Winskor 139 (Pty) Ltd sought to purchase and resell a portfolio of properties and required short-term bridging (mezzanine) finance of R12 million. Slip Knot Investments 777 (Pty) Ltd advanced the loan on terms providing for a guaranteed minimum ‘interest’ return of R17 million, linked to profits but payable regardless of profit. André and Margaretha Paulsen bound themselves as sureties and co-principal debtors for Winskor’s obligations. Winskor failed to repay the loan following the economic downturn. Slip Knot sued the Paulsens for the capital and interest. The Paulsens argued that the loan agreement was invalid because Slip Knot was not registered as a credit provider under the National Credit Act 34 of 2005 (NCA), and alternatively that the interest claimed was limited by the in duplum rule.
The appeal by the Paulsens was dismissed with costs. The cross-appeal by Slip Knot succeeded. The order of the full court was amended to permit recovery of the capital amount of R12 million, interest up to the duplum prior to litigation, further interest after commencement of proceedings and after judgment, subject to the in duplum limitation, and costs including the costs of two counsel.

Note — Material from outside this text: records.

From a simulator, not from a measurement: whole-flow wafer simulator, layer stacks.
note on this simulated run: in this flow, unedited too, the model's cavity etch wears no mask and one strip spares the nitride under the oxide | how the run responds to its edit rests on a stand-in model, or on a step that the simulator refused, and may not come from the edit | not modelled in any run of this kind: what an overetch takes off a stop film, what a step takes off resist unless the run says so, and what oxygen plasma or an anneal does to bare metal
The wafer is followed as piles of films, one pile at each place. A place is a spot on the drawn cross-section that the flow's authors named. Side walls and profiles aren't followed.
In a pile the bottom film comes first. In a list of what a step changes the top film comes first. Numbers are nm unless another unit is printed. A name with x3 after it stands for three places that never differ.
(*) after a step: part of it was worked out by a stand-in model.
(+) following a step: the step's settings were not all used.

The case clarifies that excluded credit agreements under the NCA cannot be invalidated using Chapter 5 provisions, particularly s 89(2)(d). It affirms that mezzanine or high-risk commercial loans to large juristic persons fall outside the consumer-protection framework of the NCA. The judgment is also significant for its authoritative application of the in duplum rule, especially regarding the accrual of interest against sureties after litigation commences, even where the principal debtor is not sued.